Bill Gross of PIMCO, says government stimulus plans should borrow to invest, not to push consumption. Writing about "New Normal" in Privates Eye at Real Clear Markets, worries that declining population growth is a warning flag for capitalism itself,

Production depends upon people, not only in the actual process, but because of the final demand that justifies its existence. The more and more consumers, the more and more need for things to be produced. I will go so far as to say that not only growth but capitalism itself may be in part dependent on a growing population.

WIth a growing population, the growth model of capitalism continues for a while,

Currently, the globe is adding over 77 million people a year at a pace of 1.15% annually, but slowing. Still, that's 77 million more mouths to feed, 77 million more pairs of shoes to make, 77 million more little economic units of demand - houses, furniture, cars, roads, oil - more, more, more.

Gross speculates that this is at the root of the wobbly economies we have seen in recent decades,

The lack of population growth was likely a significant factor in the leveraging of the developed world's financial systems and the ballooning of total government and private debt ... Lacking an accelerating population base, all developed countries promoted the financing of more and more consumption per capita ... Finally ... there was nowhere to go but down.

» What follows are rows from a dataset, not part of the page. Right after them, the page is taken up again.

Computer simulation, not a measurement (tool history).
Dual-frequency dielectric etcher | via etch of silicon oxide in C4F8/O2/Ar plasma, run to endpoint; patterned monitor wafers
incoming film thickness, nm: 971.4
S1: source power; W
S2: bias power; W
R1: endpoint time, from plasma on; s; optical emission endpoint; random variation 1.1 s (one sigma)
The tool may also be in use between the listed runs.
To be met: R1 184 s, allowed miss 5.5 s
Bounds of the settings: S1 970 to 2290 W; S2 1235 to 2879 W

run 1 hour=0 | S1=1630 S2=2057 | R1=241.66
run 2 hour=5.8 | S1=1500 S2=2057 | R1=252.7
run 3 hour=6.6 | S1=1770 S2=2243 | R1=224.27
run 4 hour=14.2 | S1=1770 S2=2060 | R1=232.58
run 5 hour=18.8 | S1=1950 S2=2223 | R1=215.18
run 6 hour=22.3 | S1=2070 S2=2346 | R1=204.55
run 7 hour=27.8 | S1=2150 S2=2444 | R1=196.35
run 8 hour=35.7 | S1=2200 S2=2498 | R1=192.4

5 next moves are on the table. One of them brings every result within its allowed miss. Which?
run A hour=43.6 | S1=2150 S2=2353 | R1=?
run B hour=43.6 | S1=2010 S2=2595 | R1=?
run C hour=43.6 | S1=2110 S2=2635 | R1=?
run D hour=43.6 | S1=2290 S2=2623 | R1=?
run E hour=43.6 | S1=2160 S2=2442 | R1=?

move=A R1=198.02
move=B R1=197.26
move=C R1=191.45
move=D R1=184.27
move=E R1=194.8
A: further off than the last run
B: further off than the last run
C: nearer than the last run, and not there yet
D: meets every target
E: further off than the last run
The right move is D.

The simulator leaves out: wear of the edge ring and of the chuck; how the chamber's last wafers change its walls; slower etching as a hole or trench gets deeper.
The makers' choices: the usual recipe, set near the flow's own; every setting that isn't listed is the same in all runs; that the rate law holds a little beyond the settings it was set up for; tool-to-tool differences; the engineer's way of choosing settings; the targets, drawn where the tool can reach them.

Gross writes that continually borrowing to push consumption is not the right way to spend that money. You should borrow to invest, not to consume. Other countries are persuing policies of investment, not consumption:

Far better to create and mimic other government industrial policies aimed at infrastructure, clean energy, more relevant education and less costly healthcare services.

If our government "stimulus" continues to push consumption -- i.e. tax cuts -- instead of spending that invests in infrastructure, education and health care, things can only get worse.